It can be difficult for restaurants to comply with the ongoing changes in state and federal employee pay regulations.
The most common issues are around excessive side work, unpaid overtime, unpaid wages, missed meals, missed breaks, and nonpayment for mandatory job-related training, which is required under the Fair Labor Standards Act (“FLSA”).
Tipping has been customary in America’s restaurants for years. Servers were able to increase their income, customers used it to reward good service, and restaurant management was able to keep down labor costs.
However, many restaurants had difficulty achieving compliance with tipping laws because of their complexity, state-to-state variation, and inconsistency of enforcement.
As class-action wage and hour suits have become more profitable and less labor intensive than discrimination lawsuits, large restaurant chains are facing litigation brought by employees who allege that they are underpaid per federal regulations. The suits involve thousands of workers at restaurants nationwide who receive a tip credit wage while performing side work such as washing dishes, cleaning and setting tables, making coffee, and sweeping floors.
The FLSA makes it illegal for employers to pay servers and bartenders below minimum wage on the basis that they are tipped employees, while also having them perform excessive side work that does not produce tips.
Federal regulations provide that servers and bartenders may spend up to 20%of their time doing non-tipped side work, but must be paid at the federal minimum wage rate after that. If the work takes longer, it is supposed to be treated as a separate job at full minimum wage, to prevent abuse (i.e. hiring employees for less than minimum wage, even though they are performing minimum wage work). If an employee is primarily a server and is needed to provide non-server duties, they should clock out and back in as a non-server for those tasks.

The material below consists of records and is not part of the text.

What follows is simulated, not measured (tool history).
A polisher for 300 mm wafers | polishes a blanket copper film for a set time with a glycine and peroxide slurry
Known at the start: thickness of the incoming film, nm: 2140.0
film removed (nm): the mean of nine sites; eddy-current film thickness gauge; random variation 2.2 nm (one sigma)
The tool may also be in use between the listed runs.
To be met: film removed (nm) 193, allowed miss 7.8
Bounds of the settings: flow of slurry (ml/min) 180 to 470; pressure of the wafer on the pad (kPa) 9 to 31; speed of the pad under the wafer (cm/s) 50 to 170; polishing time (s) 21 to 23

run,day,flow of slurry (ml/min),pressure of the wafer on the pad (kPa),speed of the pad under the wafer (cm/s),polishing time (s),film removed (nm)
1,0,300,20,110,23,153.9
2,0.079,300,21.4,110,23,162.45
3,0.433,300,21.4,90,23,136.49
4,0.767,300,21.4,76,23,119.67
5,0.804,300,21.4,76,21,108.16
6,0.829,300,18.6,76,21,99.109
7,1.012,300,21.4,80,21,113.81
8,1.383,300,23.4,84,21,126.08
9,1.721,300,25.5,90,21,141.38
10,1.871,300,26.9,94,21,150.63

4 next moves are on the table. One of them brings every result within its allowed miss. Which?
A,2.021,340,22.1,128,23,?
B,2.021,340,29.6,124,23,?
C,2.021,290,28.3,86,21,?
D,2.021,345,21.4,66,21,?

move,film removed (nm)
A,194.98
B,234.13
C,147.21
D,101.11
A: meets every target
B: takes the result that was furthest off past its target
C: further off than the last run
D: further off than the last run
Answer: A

And the law is not the same in every state. Many states have tipped minimum wages that exceed the federal tipped minimum wage and differing non-tipped side work rules.
Minimum wage overtime lawsuits are also a risk for restaurant operators if regulations are not followed. The FLSA requires employers to pay for all hours worked as well as for overtime hours. Failure to do so is a violation of the minimum wage and overtime provisions of the FLSA.
Most restaurant operators don’t purposefully violate tipping rules. As mentioned above, the rules are complex. Compliance can be difficult. Continuously reviewing tipping practices, regulations, job responsibilities and payment practices will greatly assist restaurant operators to reduce risk.